So it’s Australia Day and I’m writing about America. It’s not as strange as it may seem.
The arrival each year of ‘the silly season’, those six weeks between mid-December and Australia Day, always gives me the opportunity to reflect on my year. It’s a luxury afforded to a country where ‘the holiday season’ and ‘the summer break’ coincide that our residents have a real chance to recharge the batteries, as very little groundbreaking work is undertaken in the majority of workplaces.
As many readers will be aware, this last year I undertook a two week trip around the United States of America, and as always when I visit that country, it got me thinking about this intriguing place, and also about my own country.
In actual fact, I commenced writing this back in late September while on a boat travelling up the middle of a lake.
Fifty years ago it wasn’t a lake, but a series of canyons, most well over 100 metres deep. These were likened to a more delicate version of the Grand Canyon, which itself commences a few kilometres downstream along the mighty Colorado River.

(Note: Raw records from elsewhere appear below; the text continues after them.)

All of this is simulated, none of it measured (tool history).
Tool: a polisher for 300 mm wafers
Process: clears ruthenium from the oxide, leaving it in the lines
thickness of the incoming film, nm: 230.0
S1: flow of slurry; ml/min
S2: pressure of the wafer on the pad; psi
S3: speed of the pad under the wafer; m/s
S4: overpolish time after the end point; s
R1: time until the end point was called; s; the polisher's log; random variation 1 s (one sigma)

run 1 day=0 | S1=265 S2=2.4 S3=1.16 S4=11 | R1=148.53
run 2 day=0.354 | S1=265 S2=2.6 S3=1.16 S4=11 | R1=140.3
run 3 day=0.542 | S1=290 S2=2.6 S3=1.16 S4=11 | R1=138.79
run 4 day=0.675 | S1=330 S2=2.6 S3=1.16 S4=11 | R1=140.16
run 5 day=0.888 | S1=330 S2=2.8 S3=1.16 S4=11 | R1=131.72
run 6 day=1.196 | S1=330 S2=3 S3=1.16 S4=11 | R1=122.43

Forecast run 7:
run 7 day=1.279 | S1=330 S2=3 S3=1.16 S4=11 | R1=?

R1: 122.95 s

Then they built a dam across Glen Canyon and started filling ‘er up. It took almost twenty years to fill. The native fish species, which had evolved to live in a fast moving and flood-prone river, pretty much died out and were replaced with lake fish, and the canyon vegetation was replaced with exotic plant species more suited to the new environment.
And so a new, wonderful, man made place was created, Lake Powell. Straddling the states of Arizona and Utah, its beauty is indescribable, arguably not what the old canyon lands were, but certainly way more accessible to your average joe. Now speedboats, jetskis and multistory houseboats would allow Americans and visitors alike to experience in a day what hikers of old would have taken weeks to get to.
And so they pushed on toward the next, bigger, project – a series of dams built in the mighty Grand Canyon itself. The scale was to be like nothing on earth.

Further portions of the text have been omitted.